Underfitting and Overfitting
In the world of trading, the use of Machine Learning (ML) algorithms and models is becoming increasingly popular due to their ability to analyse large amounts of data to detect patterns and trends useful in predicting market movements. However, these models are not infallible and can run into two fundamental problems: underfitting and overfitting. While underfitting reflects the model’s inability to learn correctly from data, overfitting poses a more insidious threat, as it can create the illusion of effective strategies that fail when applied to new scenarios. For traders who rely on advanced technology, recognising and controlling overfitting is essential to avoid misleading decisions and financial losses. In this article, we will explore both concepts, focusing in particular on overfitting and how to mitigate its effects through simpler, generalisable validation techniques and models.
The Distinction
Overfitting
Overfitting, on the other hand, is the opposite problem. It occurs when a model is too complex and fits the training data too well, capturing not only real trends but also the noise and random anomalies within the data. In other words, the model becomes overly sensitive to variations in the training data, losing its ability to generalize.

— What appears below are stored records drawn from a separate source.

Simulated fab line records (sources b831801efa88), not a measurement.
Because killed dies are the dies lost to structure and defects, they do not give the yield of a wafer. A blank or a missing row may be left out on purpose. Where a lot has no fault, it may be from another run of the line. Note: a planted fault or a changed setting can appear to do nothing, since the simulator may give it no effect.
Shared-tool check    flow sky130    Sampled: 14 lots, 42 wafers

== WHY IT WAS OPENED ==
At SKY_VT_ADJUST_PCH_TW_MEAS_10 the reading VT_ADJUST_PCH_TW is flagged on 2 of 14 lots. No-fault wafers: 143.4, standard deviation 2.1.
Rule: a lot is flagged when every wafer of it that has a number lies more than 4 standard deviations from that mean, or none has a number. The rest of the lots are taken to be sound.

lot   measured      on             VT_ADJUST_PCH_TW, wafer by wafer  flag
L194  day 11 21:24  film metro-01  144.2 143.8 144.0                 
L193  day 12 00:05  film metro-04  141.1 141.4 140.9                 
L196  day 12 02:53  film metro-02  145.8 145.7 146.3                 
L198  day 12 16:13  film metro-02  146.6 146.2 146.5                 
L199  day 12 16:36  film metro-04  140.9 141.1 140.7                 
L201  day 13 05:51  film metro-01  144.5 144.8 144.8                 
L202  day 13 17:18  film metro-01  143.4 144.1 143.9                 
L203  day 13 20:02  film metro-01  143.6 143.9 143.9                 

While an overfit model may perform exceptionally well on the training data, its ability to predict new data (such as future market data) is poor. This can lead traders to overestimate the performance of their model during testing, only to make poor decisions when facing new market conditions.
Underfitting
Underfitting occurs when a model is too simple and fails to capture meaningful relationships within the training data. Practically speaking, it’s like trying to draw a straight line to explain a highly complex and non-linear dataset. In trading, a model suffering from underfitting may fail to grasp relevant patterns influencing market prices, leading to generic and inaccurate predictions.
Common causes of underfitting include:
- Models that are too simple (e.g., using linear regression for highly non-linear data).
- An insufficient number of variables or features selected for the model.
- Inadequate training time.
The result of underfitting is generally low accuracy in both the training data and the test data. In trading, this can lead to ineffective strategies that fail to identify profit opportunities.
A Real Threat
In trading, overfitting is a concrete danger because ML models are trained on historical data, which may contain unique and unrepeatable fluctuations. An overfit model may detect false correlations or random patterns in the past that won’t repeat in the future. This issue becomes more relevant when using quantitative strategies, which rely on historical analyses to make future predictions.
Some reasons why overfitting is so common among traders include:
- Abundance of historical data: Financial markets provide vast amounts of data, but not all of it is truly relevant. Using too many parameters may lead to models that appear to work well on past data but fail to generalize on new data.
- Market noise: Financial markets are influenced by multiple external factors (news, investor sentiment, political changes), often random and unpredictable. Overly complex models may confuse these random events with real trends.
- Tendency for over-optimization: Traders often try to create models that maximize historical performance through techniques like hyperparameter optimization, which can lead to overfitting. By optimizing the model to fit past data too perfectly, it becomes ineffective in future market conditions.
How to Avoid Overfitting
For traders using ML models, avoiding overfitting is a priority. Here are some techniques that can help reduce this risk:
- Split data into training and test sets: It is essential to separate historical data into a training set and a test set, ensuring that the model is evaluated on unseen data during training.
- Cross-validation: Cross-validation, especially K-fold cross-validation, allows data to be divided into multiple subsets, training and testing the model on different parts of the data. This helps verify whether the model’s performance is consistent across various segments of the dataset.
- Model simplicity: It is better to use simpler models with fewer parameters, especially when limited historical data is available. Simpler models are less likely to capture noise.
- Regularization techniques: Methods like Lasso and Ridge regression add penalties to prevent the parameters from becoming too large, helping to reduce overfitting.
- Constant real-time performance monitoring: It is crucial to monitor the model’s performance on real data and update the model when necessary, avoiding reliance solely on historical data for future predictions.